The scenario is, the BLL needs some data to work with. That data primarily lives in the database. We want to cache that data (using System.Runtime.Caching) so it's quickly available on subsequent requests. The architecture is such that the DAL and the BLL live on the same box and in different assemblies (projects in the same solution). So there is no concern of hitting a DAL over the wire or anything like that.
My argument is that the decision to hit the cache vs the database is a concern of the DAL. The business logic layer should not care where the data comes from, only that it gets the data it needs.
His argument is that the data access layer should be "pure" and "dumb" and any logic to make that decision to hit the cache vs the database should be in the business logic layer.

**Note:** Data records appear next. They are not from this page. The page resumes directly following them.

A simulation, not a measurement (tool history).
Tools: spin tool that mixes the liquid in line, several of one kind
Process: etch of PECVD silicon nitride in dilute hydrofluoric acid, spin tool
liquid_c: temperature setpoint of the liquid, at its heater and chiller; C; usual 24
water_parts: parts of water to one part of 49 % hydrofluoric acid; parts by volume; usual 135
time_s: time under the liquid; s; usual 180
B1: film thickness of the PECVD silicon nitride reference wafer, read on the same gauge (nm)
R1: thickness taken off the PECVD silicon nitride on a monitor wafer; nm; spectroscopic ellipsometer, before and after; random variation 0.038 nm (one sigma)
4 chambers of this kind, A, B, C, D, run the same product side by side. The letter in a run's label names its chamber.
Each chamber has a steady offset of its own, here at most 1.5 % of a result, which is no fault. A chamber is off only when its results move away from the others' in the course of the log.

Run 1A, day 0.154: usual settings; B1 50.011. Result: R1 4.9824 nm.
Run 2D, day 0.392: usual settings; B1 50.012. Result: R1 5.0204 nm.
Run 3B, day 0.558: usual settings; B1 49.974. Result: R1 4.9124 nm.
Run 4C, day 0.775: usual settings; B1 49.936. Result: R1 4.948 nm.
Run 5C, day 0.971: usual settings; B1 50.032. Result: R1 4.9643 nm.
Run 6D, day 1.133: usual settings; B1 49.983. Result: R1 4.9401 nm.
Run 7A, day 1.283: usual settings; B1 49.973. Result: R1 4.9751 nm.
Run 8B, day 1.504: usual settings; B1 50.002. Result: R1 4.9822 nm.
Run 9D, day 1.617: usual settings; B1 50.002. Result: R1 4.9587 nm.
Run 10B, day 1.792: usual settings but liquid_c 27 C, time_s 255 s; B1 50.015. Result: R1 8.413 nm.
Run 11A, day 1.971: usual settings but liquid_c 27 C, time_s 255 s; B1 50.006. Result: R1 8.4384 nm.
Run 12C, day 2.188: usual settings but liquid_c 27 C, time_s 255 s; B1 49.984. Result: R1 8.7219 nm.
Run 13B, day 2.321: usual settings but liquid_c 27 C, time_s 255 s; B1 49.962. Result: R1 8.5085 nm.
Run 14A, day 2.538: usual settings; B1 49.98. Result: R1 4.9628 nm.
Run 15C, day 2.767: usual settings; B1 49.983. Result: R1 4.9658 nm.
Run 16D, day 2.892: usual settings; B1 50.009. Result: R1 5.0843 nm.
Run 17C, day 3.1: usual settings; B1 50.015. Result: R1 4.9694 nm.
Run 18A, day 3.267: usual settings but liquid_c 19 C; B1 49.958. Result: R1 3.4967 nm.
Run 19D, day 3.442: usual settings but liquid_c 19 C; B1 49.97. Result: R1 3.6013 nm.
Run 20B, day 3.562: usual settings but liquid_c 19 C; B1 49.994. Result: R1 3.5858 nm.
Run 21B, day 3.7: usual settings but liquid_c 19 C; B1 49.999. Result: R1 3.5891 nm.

In my opinion what he's saying is undermining separation of concerns and causing the layers to be more tightly coupled when the goal is to keep things loosely coupled. I can see where the BLL might want to control this if it was a specific program/ui function to decide where to go for data, but that simply isn't the case here. It's just a very simple caching scenario where the database is the primary data store.
Thoughts?
I agree with you 100%.
Caching is part of the DAL and does not belong in the BLL.
Let's take hibernate as an example, it use a caching system to store your entity's. Hibernate is responsible and know how to control his cache, (dirty read, flushing data etc)
You don't want to cluttered your BLL with all this low-level data logic.
Regards
I believe that the caching should be done in the business layer. The moment you try to get the data from DAL, you can check if the data is available in cache system.runtime.caching, then use cache data otherwise fetch data from the database. Moreover if you want to invalidate cache due to some reason, you can do it by calling a function in the business later.
The whole purpose in separating business logic from data is so that you can swap them out as business requirements or technology changes. By intermixing them, you are defeating this logic, and therefore, on a theoretical level you are correct. In the real world however, I think you need to be a bit more pragmatic. What's the real life expectancy of the application , what is the likelihood that the technology is going to change, and how much extra work is involved in keeping the two cleanly separated?
My initial reaction would be the same as yours, to let the data layer cache the information. This can even be integrated in with a strategy to subscribe to changes in the database, or implement polling to ensure the data is kept up-to-date.
However, if you intend to re-use the data layer in other projects, or even if not, it might not be a bad idea to implement a new business layer between the existing one and the data layer to handle caching decisions. Because ultimately, caching is a not just a performance issue, it does involve business decisions about concurrency and other matters.
An n-tier system is just that, you're not limited on how many levels you want to seperate things into.
I know I'm over two years late to the game but I wanted to add something:
If you have an interface defined for your DAL, you can write a caching mechanism that follows that interface and manages 'cache vs. hit the data source' concerns without the technology or source-specific DAL code having to worry about it and without the BLL having to worry about it. Example:
internal interface IThingsGateway
{
public Thing GetThing(int thingId);
public void UpdateThing(ThingUpdateInfo info);
}
internal class MsSqlThingsGateway : IThingsGateway
{
// implementation specific to MsSql here
}
internal class CachingThingsGateway : IThingsGateway
{
private IThingsGateway underlyingImplementation;
public CachingThingsGateway(IThingsGateway implementation)
{
this.underlyingGateway = implementation;
}
public Thing GetThing(int thingId)
{
if (this.HasCachedThing(thingId))
{
return this.GetCachedThing(thingId);
}
var thing = this.underlyingGateway.GetThing(thingId);
this.SetCachedThing(thingId);
return thing;
}
public void UpdateThing(ThingUpdateInfo info)
{
this.underlyingGateway.UpdateThing(info);
this.ClearCachedThing(info.ThingId);
}
}
And I would use this same approach if I needed to check multiple data sources for a thing: write an implementation of IThingsGateway that handles the logic of juggling the various data sources, delegating to the appropriate one... then wrap that in the CachingThingsGateway. Client code will ultimately obtain an IThingsGateway reference from some factory or container, which is where the wrapping and instantiating would occur.
And all of this really doesn't take that much extra effort. If you use caching you will have to write that code anyways, and the overhead generated by putting it in another class with the same interface is minimal at worst.